Much has been written in the two weeks since John Updike's death—about the wonderful precision of his prose and, as Charles McGrath put it, his “unswerving belief in the power of words to faithfully record experience.” But what has not been noted—and understandably, given all there is to note about a man who published 27 novels, 13 collections of stories, nine volumes of poetry and 10 collections of nonfiction—is that Updike was more than a great writer who believed in the power of prose; he was a believer in print.
On two occasions that I can recall, Updike delivered impassioned pleas on behalf of the book qua book. Today, as our industry struggles to leverage its storied yesterdays into viable tomorrows, the book as we have long known it, the one Updike loved since he was a child lost in the stacks at the Reading, Pa., public library, is in peril. Cloth over board, quarter-bound in leather with deckle-edge paper and Smythe-sewn signatures and a foil-stamp—those components of the book are just about over. Even today's books are considered too expensive, too heavy, too old media to survive in a commercial marketplace aswarm with ever-new digital content delivery systems, few of which involve paper, ink, glue or leather, much less gold foil.

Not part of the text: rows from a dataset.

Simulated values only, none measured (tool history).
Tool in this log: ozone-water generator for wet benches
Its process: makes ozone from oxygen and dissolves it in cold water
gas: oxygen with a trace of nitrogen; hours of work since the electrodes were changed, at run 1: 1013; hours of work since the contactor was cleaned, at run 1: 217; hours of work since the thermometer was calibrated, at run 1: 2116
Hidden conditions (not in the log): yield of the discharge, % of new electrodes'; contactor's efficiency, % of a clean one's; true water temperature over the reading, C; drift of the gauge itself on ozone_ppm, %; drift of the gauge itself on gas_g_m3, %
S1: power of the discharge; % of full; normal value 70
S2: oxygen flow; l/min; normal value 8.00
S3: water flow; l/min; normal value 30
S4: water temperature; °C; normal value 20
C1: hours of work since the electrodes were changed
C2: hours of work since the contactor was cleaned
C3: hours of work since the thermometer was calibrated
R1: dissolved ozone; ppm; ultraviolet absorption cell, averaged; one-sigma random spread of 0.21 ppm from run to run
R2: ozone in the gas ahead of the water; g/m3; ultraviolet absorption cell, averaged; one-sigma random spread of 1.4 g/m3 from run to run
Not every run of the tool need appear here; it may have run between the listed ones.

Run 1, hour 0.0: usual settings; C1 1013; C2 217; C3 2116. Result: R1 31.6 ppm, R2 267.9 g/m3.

Cannily, Updike delivered each of his encomia to the book at industry gatherings, where he could make the most difference. He indulged in these musings at his own expense, refusing to blow his horn, even when he was the honored guest. At the 2006 BEA in Washington, Updike was a breakfast speaker, sharing the dais with another writer named Barack Obama and the humorist Amy Sedaris. I don't know what Updike's comments might have been had not Kevin Kelley's essay, “Scan This Book,” appeared in the previous Sunday's New York Times magazine. Perhaps he would have talked about his forthcoming novel, Terrorist, due that fall from Knopf. Instead, in front of a roomful of booksellers, Updike politely tore Mr. Kelley's “piece of prophecy” into strips. Kelley had contended that copyright protection “schemes” were holding back an explosion of digital content, and that authors' future value would not reside in copyright anyway, but, as Updike put it, in “selling aspects of their works and access to their creator.” Updike compared this “grisly scenario” to “preliterate societies where only the presence of the author can authenticate a text.” He thanked booksellers for being among “the last holdouts” and encouraged them to “defend your lonely forts, keep your edges dry. Books,” he said, “are intrinsic to our human identity.”
A still earlier Updike commentary on the book occurred in 1998, when publishing was a different place. Independent bookselling was still in game battle with the chains, Amazon had not yet achieved world domination. There were no e-books, iPods or Kindles, and Twitter was just a word that Updike would eschew in describing the sound of birds. Updike was accepting the National Book Foundation Medal for Distinguished Contribution to American Letters. In his remarks, he told of how the publication of his first novel, The Poorhouse Fair, came to pass—discovered at Knopf by Sandy Richardson, and then ushered into print by Harry Ford—“a perfect knight of the print world, an editor and designer both, who gave me a delicious striped jacket, an elegant page format in the typeface called Janson, that I have stuck with for over 40 books since.” Updike went on to praise the industry to an audience this time more publisher than bookseller. “One of its strengths and charms,” he said, “has been its relative modesty, bow tie more than black tie, a modesty that translates into an ability to publish, without catastrophic loss, books that will appeal to a few, and to give the public an immense variety of products, a variety that is both a proclamation and an enjoyment of American freedom.” Publishing, he said, “scarcely needs glamour when it has at its command something better, beauty—the beauty of the book.”
One wonders what else we must bury with John Updike. He might be the last to have a half-century relationship with one publishing house; he might be the last to have a rubber-stamp made with his publisher's address, with which to facilitate the delivery of his vast and welcome output. He might also be the last to see his literary creations as organically connected to their presentation as object, as book. He also takes with him whatever he thought about the many Kindle editions of his works, which Knopf of course must produce in today's market. A Kindle text is not available in the Janson typeface that Updike so loved. Alas, perhaps Rabbit is not at rest.